Whitmore Bolles School Social Worker

Dearborn Public Schools

How to Cope with Back-to-School Anxiety

on September 11, 2018

The start of a new school year can create anxiety for children of all ages. Your child’s anxiety may manifest itself in a number of ways, including delaying her bedtime routine, avoiding goodbyes in the morning, or physical responses like stomachaches. Here are a few suggestions to ease your child’s transition into the school year.  
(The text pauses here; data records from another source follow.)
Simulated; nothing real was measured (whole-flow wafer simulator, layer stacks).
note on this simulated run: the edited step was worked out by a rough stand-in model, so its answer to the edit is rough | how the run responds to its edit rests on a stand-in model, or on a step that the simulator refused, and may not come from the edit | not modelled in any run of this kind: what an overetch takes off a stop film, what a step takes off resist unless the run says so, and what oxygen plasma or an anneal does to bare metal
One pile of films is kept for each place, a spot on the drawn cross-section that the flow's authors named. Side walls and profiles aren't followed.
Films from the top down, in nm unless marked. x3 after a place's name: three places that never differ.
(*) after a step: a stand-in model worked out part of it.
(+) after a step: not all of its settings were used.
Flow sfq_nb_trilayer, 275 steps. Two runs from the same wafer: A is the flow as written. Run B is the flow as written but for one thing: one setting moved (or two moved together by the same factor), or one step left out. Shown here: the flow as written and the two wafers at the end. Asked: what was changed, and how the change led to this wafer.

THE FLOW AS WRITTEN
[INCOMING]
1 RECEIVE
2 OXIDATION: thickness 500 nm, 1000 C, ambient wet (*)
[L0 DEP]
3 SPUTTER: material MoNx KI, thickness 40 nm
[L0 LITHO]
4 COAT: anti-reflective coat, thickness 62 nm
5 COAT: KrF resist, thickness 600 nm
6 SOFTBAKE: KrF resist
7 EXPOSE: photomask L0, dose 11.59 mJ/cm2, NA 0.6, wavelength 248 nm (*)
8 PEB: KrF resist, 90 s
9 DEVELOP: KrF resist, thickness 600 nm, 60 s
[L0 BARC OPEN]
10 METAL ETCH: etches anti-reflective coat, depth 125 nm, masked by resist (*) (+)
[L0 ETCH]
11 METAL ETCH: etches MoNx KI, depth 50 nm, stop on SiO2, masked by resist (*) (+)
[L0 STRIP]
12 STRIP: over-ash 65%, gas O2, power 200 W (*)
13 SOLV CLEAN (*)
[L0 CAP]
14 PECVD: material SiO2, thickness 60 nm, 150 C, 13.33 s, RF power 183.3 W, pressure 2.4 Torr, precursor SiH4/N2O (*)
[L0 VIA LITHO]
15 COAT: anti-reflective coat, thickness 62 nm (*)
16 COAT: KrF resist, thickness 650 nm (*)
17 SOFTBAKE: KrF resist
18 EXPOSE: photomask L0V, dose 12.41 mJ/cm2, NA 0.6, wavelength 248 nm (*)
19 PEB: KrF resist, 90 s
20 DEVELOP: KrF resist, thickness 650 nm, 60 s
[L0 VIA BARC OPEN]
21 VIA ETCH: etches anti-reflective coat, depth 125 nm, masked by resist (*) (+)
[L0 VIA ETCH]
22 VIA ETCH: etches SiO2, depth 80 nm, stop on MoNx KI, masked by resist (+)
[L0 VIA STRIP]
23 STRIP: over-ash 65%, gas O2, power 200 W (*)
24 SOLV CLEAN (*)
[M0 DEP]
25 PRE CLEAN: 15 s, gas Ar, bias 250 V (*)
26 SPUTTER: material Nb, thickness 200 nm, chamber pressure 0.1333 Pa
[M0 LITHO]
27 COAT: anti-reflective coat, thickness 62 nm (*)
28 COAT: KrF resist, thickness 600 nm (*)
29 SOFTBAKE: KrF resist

  1. Ask your child how she feels about returning to school and what is making her feel that way. Is she nervous about making friends? Scared that she will get lost? Or mad that she has to leave her toys and games at home? Talk through these feelings to develop a better understanding of what is on your child’s mind.  
  2. Let your child know that it is normal to be nervous about school and that her peers are likely nervous as well. Ask her what it feels like to be nervous. Does she get butterflies in her stomach? Do her hands shake? Does her heart begin to beat faster? Share how you feel when you’re nervous and discuss what scenario last made you nervous. Explain what you did to manage your anxiety.
  3. Create a morning routine to say your goodbyes. Take time at home to talk through what your commute to school will look like. For instance, “We’ll leave home at 8:15am and walk to school together. When we get to the fence we’ll give each other a hug for five seconds and a kiss. Then you’ll enter the school building by yourself. I’ll stay by the fence to wave goodbye. After I wave goodbye I’ll turn around and walk home.”
  4. Role play at home so your child can get a better feel for the routine. Practice coping mechanisms like taking five deep breaths before saying goodbye or hugging while counting to ten. Find what works best for your child.
  5. Reinforce your child’s brave behavior with praise and remind her that, with practice, saying goodbye and going to class will get easier.

If your child continues to struggle with school-based anxiety, talk to her teacher or the school social worker. We can help develop a plan to better fit your child’s needs.